Condition for resolution of two point sources of light

[songoku]

Homework Statement

Please see below

Relevant Equations

##\theta=1.22 \frac{\lambda}{b}##

The formula is ##\theta=1.22 \frac{\lambda}{b}## where b is the diameter of circular aperture

I thought it would be ##\theta \geq 0.61 \frac{\lambda}{r}## since diameter = 2 x radius but the answer is (D)

Do we just consider ##r \approx b## since maybe it is small or am I missing something else?

Thanks

 

[SammyS]

Homework Statement: Please see below
Relevant Equations: ##\theta=1.22 \frac{\lambda}{b}##

View attachment 342834

The formula is ##\theta=1.22 \frac{\lambda}{b}## where b is the diameter of circular aperture

I thought it would be ##\theta \geq 0.61 \frac{\lambda}{r}## since diameter = 2 x radius but the answer is (D)

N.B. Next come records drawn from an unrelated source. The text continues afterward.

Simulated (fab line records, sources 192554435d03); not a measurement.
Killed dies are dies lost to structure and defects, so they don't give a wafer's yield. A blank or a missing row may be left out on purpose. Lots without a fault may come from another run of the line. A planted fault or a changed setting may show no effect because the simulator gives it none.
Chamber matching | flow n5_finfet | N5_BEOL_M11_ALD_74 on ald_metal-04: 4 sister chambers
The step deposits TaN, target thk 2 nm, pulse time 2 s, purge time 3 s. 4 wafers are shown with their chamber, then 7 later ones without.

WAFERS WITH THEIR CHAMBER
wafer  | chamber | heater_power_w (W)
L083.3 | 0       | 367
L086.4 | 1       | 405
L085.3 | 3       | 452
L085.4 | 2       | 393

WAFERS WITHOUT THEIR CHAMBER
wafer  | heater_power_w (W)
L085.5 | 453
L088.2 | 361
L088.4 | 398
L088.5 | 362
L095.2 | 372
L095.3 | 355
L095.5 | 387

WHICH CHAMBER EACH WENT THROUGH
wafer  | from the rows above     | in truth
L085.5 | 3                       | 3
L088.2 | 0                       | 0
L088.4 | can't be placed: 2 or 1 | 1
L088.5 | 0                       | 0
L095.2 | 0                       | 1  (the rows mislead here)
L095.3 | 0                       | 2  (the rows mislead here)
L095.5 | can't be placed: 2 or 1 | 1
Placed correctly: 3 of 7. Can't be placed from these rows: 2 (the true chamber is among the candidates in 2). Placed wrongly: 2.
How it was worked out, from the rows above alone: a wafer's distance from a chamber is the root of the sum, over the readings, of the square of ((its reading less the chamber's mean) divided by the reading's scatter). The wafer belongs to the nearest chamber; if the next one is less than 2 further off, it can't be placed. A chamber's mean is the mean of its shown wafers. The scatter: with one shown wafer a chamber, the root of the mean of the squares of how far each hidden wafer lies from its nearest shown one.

Do we just consider ##r \approx b## since maybe it is small or am I missing something else?

Thanks

I agree with you.

The Rayleigh Criterion says that when two distant lights sources (wavelength, ##\lambda\,##) are viewed through a circular aperture of diameter, ##D##, they may be resolved provided that there angular separation, ##\theta## (in radians) is such that

##\displaystyle \quad \quad \theta \ge 1.22 \dfrac{\lambda}{D} \ .##

Since ##D=2r## , I agree that the correct answer is C) .

 

[songoku]

Thank you very much SammyS